OneStat.com Web Analytics Trust People (once an Englishman in Philly): Not sacked for what happened in the sack

Monday, November 15, 2004

Not sacked for what happened in the sack

For those of you not UK readers, Boris Johnson was the Conservatives' Arts spokesman and is editor of right-wing magazine the Spectator. A real character he hams up being a bumbling upper-class old Etonian and has sparks of brilliant humour.

He has, however, made a gigantic misjudgement and been sacked from his front-bench position in the House of Commons. What is frustrating is the inability of much of the media and, it seems public, to understand that this has nothing to with the affair he appears to have had with writer Petronella Wyatt and whatever ramifications there were from it. It has simply to do with the fact that he described the stories last week as 'an inverted pyramid of piffle' before they turned out this week to be true, in the process lying to Michael Howard, the leader of the Opposition. Serious politicians cannot lie to the public or their leader and expect to be kept on, whoever they are.

However, the majority of people commenting on the BBC website seem to be unable to comprehend this. They seem outraged that the Conservatives are 'poking around in peoples' bedrooms'. Even the respectable Militant Moderate (who I'm sorry to flame because he commented to me earlier in the week about how pally this blogging business seemed...) seems to have jumped aboard.

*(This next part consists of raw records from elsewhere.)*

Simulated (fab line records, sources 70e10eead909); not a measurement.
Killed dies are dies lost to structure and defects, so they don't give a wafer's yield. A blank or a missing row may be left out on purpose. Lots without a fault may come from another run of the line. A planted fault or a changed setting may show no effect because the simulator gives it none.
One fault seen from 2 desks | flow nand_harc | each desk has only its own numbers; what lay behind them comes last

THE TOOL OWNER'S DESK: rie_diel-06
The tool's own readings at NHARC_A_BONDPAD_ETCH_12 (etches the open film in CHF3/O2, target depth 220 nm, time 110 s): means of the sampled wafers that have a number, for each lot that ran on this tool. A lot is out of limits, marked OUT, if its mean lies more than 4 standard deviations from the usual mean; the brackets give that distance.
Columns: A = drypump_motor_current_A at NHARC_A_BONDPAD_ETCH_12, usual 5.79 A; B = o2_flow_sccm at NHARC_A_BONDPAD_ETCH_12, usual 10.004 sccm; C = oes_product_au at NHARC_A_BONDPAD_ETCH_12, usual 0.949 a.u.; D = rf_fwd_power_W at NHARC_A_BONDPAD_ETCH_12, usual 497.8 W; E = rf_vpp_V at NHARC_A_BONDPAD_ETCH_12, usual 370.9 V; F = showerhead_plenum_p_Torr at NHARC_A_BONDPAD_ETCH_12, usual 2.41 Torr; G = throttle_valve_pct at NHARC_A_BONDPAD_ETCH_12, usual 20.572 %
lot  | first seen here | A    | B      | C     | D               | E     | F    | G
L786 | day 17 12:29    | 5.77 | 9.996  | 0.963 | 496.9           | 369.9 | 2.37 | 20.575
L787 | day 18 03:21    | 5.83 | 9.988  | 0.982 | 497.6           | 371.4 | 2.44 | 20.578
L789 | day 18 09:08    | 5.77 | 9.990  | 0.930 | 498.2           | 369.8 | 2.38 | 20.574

Of course it's nobody's business what Johnson does in his private life. It is our business if he lies to his leader and lies in the press though. Nobody doing that can stay on, no matter how popular, amusing, refreshingly different or skilfull someone is. It is too easy to take a cheapshot at the Tories over this for doing the only thing they could. If the party was vindictive of people having affairs John Redwood wouldn't have been welcomed back into the fold less than a year after leaving his wife for his mistress.

I don't see why this is an issue for questioning the Conservatives at all, apart from Tory-bashing being a nice easy topic for the left-leaning media to dredge up again and painting them irrationally as the 'nasty party' being something they can't avoid.

He lied. He got sacked.

That's the wrap.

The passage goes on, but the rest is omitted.